Sprint's move to take a phone like the Triumph to Virgin Mobile highlights how a lot of the wireless action will be in the prepaid market. Here's why prepaid is a hot market.
Written by Larry Dignan, Contributor

What happens to prepaid growth---and contract declines---when devices connected to inexpensive plans become competitive with their pricier cousins?

We're closer to answering that question today than we were just last week.

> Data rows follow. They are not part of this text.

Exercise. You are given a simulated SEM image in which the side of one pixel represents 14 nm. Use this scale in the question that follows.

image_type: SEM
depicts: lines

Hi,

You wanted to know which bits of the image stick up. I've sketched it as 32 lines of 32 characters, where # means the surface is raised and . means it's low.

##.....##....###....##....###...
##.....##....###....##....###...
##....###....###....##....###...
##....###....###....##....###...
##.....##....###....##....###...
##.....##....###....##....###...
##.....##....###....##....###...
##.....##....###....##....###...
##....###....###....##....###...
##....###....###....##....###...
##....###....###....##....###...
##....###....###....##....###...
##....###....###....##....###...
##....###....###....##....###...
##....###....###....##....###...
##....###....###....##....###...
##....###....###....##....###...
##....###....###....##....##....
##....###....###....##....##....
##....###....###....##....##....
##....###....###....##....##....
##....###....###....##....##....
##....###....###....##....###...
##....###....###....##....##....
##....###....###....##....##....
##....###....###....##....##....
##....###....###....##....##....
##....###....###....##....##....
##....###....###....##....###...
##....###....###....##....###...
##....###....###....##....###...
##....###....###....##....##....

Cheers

Sprint and its Virgin Mobile unit on Thursday debuted the Triumph, an Android 2.2 device that doesn't look like a cheapo phone. Rachel King summed up the primary issue in her quick impressions of the Triumph:

The Triumph was the real treat if there was one today. If I walked into a Sprint store and saw this handheld without a “prepaid” label stamped onto the product sheet, I would assume it’s a full-fledged, regular contracted smartphone. And in a way, it really is just a regular 3G smartphone. Motorola (and Sprint via its Virgin Mobile brand) are developing a bridge between subsidized and prepaid smartphones by bringing some decent options to the bottom category.

In many respects, the Virgin Mobile Triumph outshined the pricier Sprint Photon 4G. Amazing what a $25 a month Web, messaging and talk plan can do. The Triumph isn't the first Android prepaid device around. Virgin Mobile has a few, Cricket features a $329 Samsung Indulge and MetroPC has a $299 Indulge and a handful of other Android phones.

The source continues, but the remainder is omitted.